Page MenuHomePhabricator

[x86] try harder to form LEA from ADD to avoid flag conflicts (PR40483)
ClosedPublic

Authored by spatel on Jul 14 2019, 7:24 AM.

Details

Summary

LEA doesn't affect flags, so use it more liberally to replace an ADD when we know that the ADD operands affect flags.

In the motivating example from PR40483:
https://bugs.llvm.org/show_bug.cgi?id=40483
...this lets us avoid duplicating a math op just to avoid flag conflict.

Diff Detail

Repository
rL LLVM

Event Timeline

spatel created this revision.Jul 14 2019, 7:24 AM
Herald added a project: Restricted Project. · View Herald TranscriptJul 14 2019, 7:24 AM
grandinj added inline comments.
llvm/lib/Target/X86/X86ISelDAGToDAG.cpp
2487 ↗(On Diff #209731)

Should this not be an || condition ?

spatel marked an inline comment as done.Jul 14 2019, 12:59 PM
spatel added inline comments.
llvm/lib/Target/X86/X86ISelDAGToDAG.cpp
2487 ↗(On Diff #209731)

It could be || (and I tried that initially), but I saw possible regressions (missed load folding) with that logic.

Given that this is a heuristic, it's hard to determine statically when it will be profitable.

Ok if I add a TODO comment about extending this in a follow-up patch? If we can recover the load folding, I agree that using || would be better.

grandinj added inline comments.Jul 14 2019, 11:32 PM
llvm/lib/Target/X86/X86ISelDAGToDAG.cpp
2487 ↗(On Diff #209731)

Sounds reasonable (noting that I am just a bystander here, not a real reviewer)

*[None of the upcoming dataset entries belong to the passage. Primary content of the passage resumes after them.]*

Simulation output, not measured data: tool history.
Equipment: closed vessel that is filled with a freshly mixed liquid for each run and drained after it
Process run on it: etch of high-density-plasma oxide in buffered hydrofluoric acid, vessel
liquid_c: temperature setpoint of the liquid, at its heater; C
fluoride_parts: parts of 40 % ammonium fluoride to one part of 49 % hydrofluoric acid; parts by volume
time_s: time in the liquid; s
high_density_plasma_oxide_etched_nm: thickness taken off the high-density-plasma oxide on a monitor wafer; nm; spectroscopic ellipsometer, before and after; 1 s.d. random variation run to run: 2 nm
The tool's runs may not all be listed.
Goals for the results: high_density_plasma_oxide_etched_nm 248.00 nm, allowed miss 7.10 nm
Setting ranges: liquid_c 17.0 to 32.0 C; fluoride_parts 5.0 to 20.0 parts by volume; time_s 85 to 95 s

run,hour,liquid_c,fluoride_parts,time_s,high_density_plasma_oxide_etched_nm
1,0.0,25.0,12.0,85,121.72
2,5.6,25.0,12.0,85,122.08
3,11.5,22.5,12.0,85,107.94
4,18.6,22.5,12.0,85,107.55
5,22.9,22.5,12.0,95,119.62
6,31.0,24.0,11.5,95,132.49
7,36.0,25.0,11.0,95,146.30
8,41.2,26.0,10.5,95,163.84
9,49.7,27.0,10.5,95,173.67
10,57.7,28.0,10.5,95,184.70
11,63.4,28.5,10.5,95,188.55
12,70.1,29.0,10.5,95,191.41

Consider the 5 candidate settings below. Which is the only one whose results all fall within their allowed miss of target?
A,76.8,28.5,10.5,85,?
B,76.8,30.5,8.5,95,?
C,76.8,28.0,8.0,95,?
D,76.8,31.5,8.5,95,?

LGTM - @craig.topper any comments?

craig.topper added inline comments.Jul 15 2019, 10:33 AM
llvm/lib/Target/X86/X86ISelDAGToDAG.cpp
2482 ↗(On Diff #209731)

Should we make sure the flag output has a user? ADC/SBB could definitely only have a live flag input. Not sure about the others.

spatel marked 4 inline comments as done.Jul 15 2019, 1:28 PM
spatel added inline comments.
llvm/lib/Target/X86/X86ISelDAGToDAG.cpp
2482 ↗(On Diff #209731)

Yes, that seems safer, although we do try to reduce back to regular opcodes if the flag wasn't needed. I don't see any test diffs with a draft of that change.

spatel updated this revision to Diff 209944.Jul 15 2019, 1:31 PM
spatel marked an inline comment as done.

Patch updated:

  1. Check flag uses to avoid unintended transform.
  2. Add TODO comment about && vs. ||.

Are the multiply test changes due to the flags being used by seto? But seto usage should never be in danger of creating the instruction duplication we're seeing in the motivating case. It does look like we're getting an improvement on those tests, but not for the reason we're selecting LEA.

Are the multiply test changes due to the flags being used by seto? But seto usage should never be in danger of creating the instruction duplication we're seeing in the motivating case. It does look like we're getting an improvement on those tests, but not for the reason we're selecting LEA.

Yes, I think you're right - we have something like this:

t95: i32,i32 = X86ISD::ADD t73:1, t93
t102: i32,i32 = X86ISD::UMUL t36, t38
t106: i32,i32 = X86ISD::UMUL t40, t33
  t93: i32 = add t106, t102
        t107: i8 = X86ISD::SETCC Constant:i8<0>, t106:1
      t104: i8 = X86ISD::SETCC Constant:i8<0>, t102:1

So the use of LEA is presumably just making things easier for register allocation.
Not sure how to handle this:

  1. Remove UMUL/SMUL from the cases in this patch and forego those improvements.
  2. Add a comment expanding on our reasoning for the transform and keep the improvements.
  3. Refine the flags check somehow (and again forego those improvements in this patch)?

If we focussed just on PR40483 for now - do we just need X86ISD ADD + SUB (ADC + SBB) ?

If we focussed just on PR40483 for now - do we just need X86ISD ADD + SUB (ADC + SBB) ?

Yes - mul and logic don't need to be in the list to change the motivating bug. I'll comment those opcodes out, and we can make this patch independent of them.

spatel updated this revision to Diff 210531.Jul 18 2019, 5:10 AM

Patch updated:
Just the add/sub opcodes for now.

RKSimon accepted this revision.Jul 18 2019, 5:40 AM

LGTM - cheers. Ideally we'd get this into the 9.00 release branch.

This revision is now accepted and ready to land.Jul 18 2019, 5:40 AM
This revision was automatically updated to reflect the committed changes.